`Grateful beyond expression for gift of testimony'

Without doubt, Sheri L. Dew will accomplish many things in life, but she may always be known as "the biographer."

Author of the biographies of President Ezra Taft Benson and President Gordon B. Hinckley, Sister Dew was sustained April 5 as second counselor in the Relief Society general presidency. When the Church News called for an interview, the affable 43-year-old writer who had doggedly probed and pried into just about every facet of the lives of two prophets found that she didn't like the fit of the proverbial shoe that now is "on the other foot."While she grew up in what is probably the closest embodiment of an idyllic existence on Kansas farmland her grandparents homesteaded, she experienced the usual woes and traumas of childhood and adolescence. She spoke forthrightly about being a shy LDS girl who wasn't included among the popular, entirely non-LDS "in crowd" at school in Ulysses, Kan.

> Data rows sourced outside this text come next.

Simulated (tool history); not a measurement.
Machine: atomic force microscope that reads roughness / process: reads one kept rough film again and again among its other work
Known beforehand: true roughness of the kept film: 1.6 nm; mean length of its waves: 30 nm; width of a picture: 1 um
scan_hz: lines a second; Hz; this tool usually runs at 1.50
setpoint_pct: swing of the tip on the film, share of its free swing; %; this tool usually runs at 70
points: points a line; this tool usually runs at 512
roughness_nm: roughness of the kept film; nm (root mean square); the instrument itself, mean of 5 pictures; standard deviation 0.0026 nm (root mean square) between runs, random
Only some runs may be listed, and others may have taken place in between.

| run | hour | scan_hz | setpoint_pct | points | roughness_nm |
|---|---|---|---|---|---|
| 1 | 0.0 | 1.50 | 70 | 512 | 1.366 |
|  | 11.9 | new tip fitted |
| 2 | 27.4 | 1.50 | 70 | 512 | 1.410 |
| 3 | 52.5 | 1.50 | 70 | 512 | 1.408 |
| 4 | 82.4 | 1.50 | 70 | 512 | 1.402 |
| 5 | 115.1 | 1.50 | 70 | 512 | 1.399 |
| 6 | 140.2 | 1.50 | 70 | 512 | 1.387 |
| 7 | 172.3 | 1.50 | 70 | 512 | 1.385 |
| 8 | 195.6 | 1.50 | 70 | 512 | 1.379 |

In addition to feeling left out socially, she reached her present height while still in the sixth grade. "Believe me, 5-foot-10 is not a popular height for a sixth-grade girl," she said. "I was never as petite as the other girls; and I never felt cute. I always secretly wished I was one of the darling girls leading cheers courtside. Instead, I had to be satisfied with the fact that I had a dandy hook shot of my own."

Sister Dew admitted that her life has not played out at all like she thought it would. "I can't say that I've gotten everything I've asked for, because I haven't. But the Lord has never let me down, and that's a great comfort. He has never steered me wrong. He has never left me alone, and, surely, He won't now."

That's not to say she hasn't had her disappointments.

"I grew up in a traditional LDS home," she said. "My father was the breadwinner. My mother has always been at home and has been totally devoted to her family. I had never seen a girl in all of west Kansas go to BYU and not get married. By the time I had graduated from college and completed the course requirements for my master's degree, I started looking around and thinking, `What comes next?' "

What was next was a job, something she had never anticipated but which eventually led to a successful career as vice president of publishing for Deseret Book Co. "Marriage hasn't come, despite the fact that my nieces and nephews pray every day for `Aunt Sheri to find a good husband.' "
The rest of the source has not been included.